Maor Milshtein
Operating Instructions
Independence Park is an urban park in the center of Jerusalem. Before the establishment of the State, it was an area separating the Jewish section of the city from the Arab section of the city, and in 1959 it was officially dedicated as an urban park. The park is used primarily as an area in the center of the city where people can rest or go for walks, and it is also used for assemblies, protests, demonstrations, and different public events.
In response to many complaints received by the Jerusalem Municipality about the fact that the park is dark at night – and therefore has turned into a place where sexual harassment is common, and where there have been several instances of rape–the city’s leaders decided to install light posts, to solve the problem of having lighting at night, before the upcoming summer. The process of installing lighting in Independence Park is the focus of my final project. It was important to me to set up days when I would photograph the work, join in doing the work, and become a part of the staff. The tasks they had to do gave me opportunities to work together with them in full cooperation and with their complete confidence.

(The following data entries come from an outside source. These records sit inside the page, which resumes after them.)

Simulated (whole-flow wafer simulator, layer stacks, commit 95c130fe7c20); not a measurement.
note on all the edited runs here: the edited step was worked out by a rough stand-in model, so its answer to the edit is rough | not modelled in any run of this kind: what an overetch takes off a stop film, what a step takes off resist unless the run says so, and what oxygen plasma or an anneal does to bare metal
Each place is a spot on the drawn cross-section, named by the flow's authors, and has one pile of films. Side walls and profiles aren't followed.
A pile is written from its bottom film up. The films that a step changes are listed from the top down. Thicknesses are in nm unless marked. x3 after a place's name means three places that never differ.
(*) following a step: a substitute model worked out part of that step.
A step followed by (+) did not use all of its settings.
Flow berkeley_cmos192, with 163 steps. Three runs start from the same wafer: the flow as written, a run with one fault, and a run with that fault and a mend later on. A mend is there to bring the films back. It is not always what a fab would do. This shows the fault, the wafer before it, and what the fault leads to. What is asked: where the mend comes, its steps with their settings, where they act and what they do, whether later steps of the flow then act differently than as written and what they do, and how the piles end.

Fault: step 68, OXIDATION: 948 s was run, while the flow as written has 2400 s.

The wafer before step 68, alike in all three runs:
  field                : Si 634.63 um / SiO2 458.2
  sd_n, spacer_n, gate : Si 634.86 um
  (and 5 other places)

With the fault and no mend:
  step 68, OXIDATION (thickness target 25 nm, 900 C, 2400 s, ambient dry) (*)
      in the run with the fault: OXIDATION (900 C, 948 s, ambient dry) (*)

At the same time, the work consists of two different operating systems that exist in parallel, simultaneously. One is connected to the daily, mechanical operations following the instructions that were given to me by the work manager, and the second is connected to the project managed by me – following my own operating instructions. These two systems of operating instructions try to “speak” with each other. Do they connect and, if so, how?
The point of interaction between them is the stage at which the boundary between art and the day- to-day blurs, until it completely disappears. This is how operating instructions turn into the saga of the Tower of Babel, in which a clear, common spoken language is missing. The construction work is reminiscent of the activity of a “theater of the absurd” in which we build and build, but no one promises that the work will finish, or the situation will improve. At the end, it is impossible to understand how the Sisyphean work becomes effective. The internal scenario of the work, and the regularity of it, create a reflexive view that has an impact on how the activities are documented, raising the question: Who is hosting whom?